Sarkozy has bad day: big strike and divorce

Geraldine Baum Los Angeles Times

PARIS – On the same day that a massive strike crippled public transportation here, President Nicolas Sarkozy and his wife, Cecilia, announced the end of their marriage.

On both fronts, the president remained silent Thursday.

Of the one-day strike challenging Sarkozy’s plan to reform France’s public sector, Sarkozy had no comment as he left for a European Union meeting in Lisbon, Portugal. Of his plans to divorce, he spoke only through official papers, released twice by the Elysee Palace, saying there would be no comment.

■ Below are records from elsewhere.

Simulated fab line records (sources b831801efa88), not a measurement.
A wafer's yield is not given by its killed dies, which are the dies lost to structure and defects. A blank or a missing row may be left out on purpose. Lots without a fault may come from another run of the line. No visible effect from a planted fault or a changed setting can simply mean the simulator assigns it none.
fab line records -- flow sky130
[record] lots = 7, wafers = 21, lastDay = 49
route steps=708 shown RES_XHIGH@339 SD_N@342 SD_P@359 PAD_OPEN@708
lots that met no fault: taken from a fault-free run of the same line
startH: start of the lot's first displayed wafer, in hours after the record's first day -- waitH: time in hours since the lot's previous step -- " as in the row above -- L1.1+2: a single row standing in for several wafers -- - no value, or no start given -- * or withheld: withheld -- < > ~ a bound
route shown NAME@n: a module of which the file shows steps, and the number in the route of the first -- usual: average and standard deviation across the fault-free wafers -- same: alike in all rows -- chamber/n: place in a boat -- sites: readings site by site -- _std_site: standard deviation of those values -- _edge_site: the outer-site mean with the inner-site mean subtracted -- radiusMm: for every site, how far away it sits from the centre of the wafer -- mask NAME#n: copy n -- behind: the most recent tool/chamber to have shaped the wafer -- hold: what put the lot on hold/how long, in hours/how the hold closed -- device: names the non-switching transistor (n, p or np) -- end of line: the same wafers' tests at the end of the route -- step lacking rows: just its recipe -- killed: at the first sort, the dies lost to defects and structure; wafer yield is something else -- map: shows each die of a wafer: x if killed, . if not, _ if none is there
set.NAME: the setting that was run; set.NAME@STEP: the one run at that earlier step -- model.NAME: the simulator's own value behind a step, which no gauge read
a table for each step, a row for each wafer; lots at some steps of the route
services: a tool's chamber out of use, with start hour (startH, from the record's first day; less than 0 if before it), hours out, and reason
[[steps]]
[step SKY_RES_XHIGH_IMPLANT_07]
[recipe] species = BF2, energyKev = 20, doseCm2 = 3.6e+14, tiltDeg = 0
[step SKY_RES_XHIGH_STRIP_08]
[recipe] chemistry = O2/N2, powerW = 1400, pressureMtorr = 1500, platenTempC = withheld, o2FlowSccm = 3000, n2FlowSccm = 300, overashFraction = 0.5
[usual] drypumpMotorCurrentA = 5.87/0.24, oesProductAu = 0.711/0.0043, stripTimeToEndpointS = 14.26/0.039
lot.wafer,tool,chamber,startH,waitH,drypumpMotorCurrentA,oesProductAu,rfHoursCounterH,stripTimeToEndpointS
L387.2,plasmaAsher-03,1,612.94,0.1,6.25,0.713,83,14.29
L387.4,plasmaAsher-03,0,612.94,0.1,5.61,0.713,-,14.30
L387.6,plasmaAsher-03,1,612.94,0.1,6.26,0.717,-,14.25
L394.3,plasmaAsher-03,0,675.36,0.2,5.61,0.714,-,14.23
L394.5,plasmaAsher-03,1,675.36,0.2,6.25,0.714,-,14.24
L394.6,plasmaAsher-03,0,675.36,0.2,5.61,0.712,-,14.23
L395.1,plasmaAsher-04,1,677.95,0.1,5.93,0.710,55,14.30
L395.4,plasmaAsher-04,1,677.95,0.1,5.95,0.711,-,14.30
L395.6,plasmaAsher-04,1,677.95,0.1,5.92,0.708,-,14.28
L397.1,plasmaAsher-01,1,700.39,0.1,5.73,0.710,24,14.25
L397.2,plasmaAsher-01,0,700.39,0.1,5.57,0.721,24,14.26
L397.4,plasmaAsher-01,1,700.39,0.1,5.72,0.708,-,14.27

The Sarkozys had appeared before a judge Monday in the Paris suburb of Nanterre to ask for a divorce by “mutual agreement,” according to their lawyer, Michele Cahen, who told reporters that “Everything went well. … I was both of their lawyers, and I couldn’t have been if there had been a disagreement.”

There was, however, plenty of speculation about whether the Elysee had chosen the day of a long-planned challenge to Sarkozy’s presidency to confirm the breakup, diverting the media to the details of an imploding marriage.

Since Nicolas Sarkozy came into office six months ago, Cecilia Sarkozy, 49, has shown little interest in the job of first wife, appearing only sporadically at his side. But all day Thursday scenes from happier times in the 11-year marriage of the president and the former model streamed across the television news, relegating the headlines on the strike to the bottom of the screen. Footage of 20,000 union members marching on a sunny day from Paris’ famed Place de la Republique hardly turned up.